The area suffers and benefits from the same issue a lot of inner-Kii suffers and benefits from: it’s kinda a pain to get there. I went ahead and spent a few days in Nara to relax and write. But even from Nara it was about four hours of windy roads to get to the visitor center. The other eight members of the group came in from Tokyo in one mega push.
The area’s pièce de résistance is the Nishi-Ōdai Regulated Utilization Area. Walk the Nakahechi or Kohechi routes of the (somewhat) nearby Kumano Kodō and you may notice how monocultural the forests are. Cedars upon cedars for days. Logging country. Monocultural forests bankrupt fauna diversity. Scant birdsong. It’s a bit dreary once you notice.

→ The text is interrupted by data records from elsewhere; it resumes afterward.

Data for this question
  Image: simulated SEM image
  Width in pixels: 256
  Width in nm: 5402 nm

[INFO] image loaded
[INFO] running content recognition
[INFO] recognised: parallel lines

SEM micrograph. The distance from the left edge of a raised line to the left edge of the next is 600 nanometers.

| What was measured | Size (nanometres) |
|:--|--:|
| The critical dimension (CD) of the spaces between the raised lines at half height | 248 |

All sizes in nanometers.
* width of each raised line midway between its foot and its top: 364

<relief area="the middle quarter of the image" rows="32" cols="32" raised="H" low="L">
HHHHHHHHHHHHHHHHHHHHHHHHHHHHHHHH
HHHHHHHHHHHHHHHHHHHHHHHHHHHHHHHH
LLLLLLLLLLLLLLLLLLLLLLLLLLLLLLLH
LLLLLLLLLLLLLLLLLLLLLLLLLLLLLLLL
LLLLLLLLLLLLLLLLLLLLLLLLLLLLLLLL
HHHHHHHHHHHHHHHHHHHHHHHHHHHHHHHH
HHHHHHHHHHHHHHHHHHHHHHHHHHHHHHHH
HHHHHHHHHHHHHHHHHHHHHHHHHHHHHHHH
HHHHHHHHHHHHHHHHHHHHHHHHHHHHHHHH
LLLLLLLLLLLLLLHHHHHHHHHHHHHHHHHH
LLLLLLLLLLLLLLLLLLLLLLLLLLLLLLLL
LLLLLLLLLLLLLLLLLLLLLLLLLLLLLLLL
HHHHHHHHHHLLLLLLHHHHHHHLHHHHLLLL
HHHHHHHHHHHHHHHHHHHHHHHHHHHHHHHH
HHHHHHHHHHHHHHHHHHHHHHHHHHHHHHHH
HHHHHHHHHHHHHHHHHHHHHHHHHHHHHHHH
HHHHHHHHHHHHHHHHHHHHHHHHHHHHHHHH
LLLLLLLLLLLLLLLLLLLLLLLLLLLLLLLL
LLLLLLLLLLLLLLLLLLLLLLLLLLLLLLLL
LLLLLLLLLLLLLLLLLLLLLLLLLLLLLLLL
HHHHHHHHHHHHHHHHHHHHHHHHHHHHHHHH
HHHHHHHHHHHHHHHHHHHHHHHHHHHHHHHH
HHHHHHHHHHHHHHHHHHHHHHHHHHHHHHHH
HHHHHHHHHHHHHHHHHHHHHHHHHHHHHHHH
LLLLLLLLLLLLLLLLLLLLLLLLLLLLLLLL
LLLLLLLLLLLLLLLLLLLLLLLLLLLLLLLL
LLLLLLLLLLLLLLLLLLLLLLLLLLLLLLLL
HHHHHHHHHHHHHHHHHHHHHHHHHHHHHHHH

Yoshino-Kumano National Park itself — covering a huge chunk of land and coast of Kii — was established in 1936. The Nishi-Ōdai Regulated Utilization Area is an extra special bit of private land that was bought by the government in the post-war years. It sits between 1,400 and 1,600 meters. It is fecund beyond imagination. An antipode to the monotony of the Nakahechi. The regulated bit of Nishi-Ōdai is like falling into a fractal of greenery. It’s green, and then greener still. The area has the highest annual rainfall of anywhere in Japan (4,000mm), beating out even Yakushima, the great protected island off the coast of Kyushuu, home to those famous ancient cedars.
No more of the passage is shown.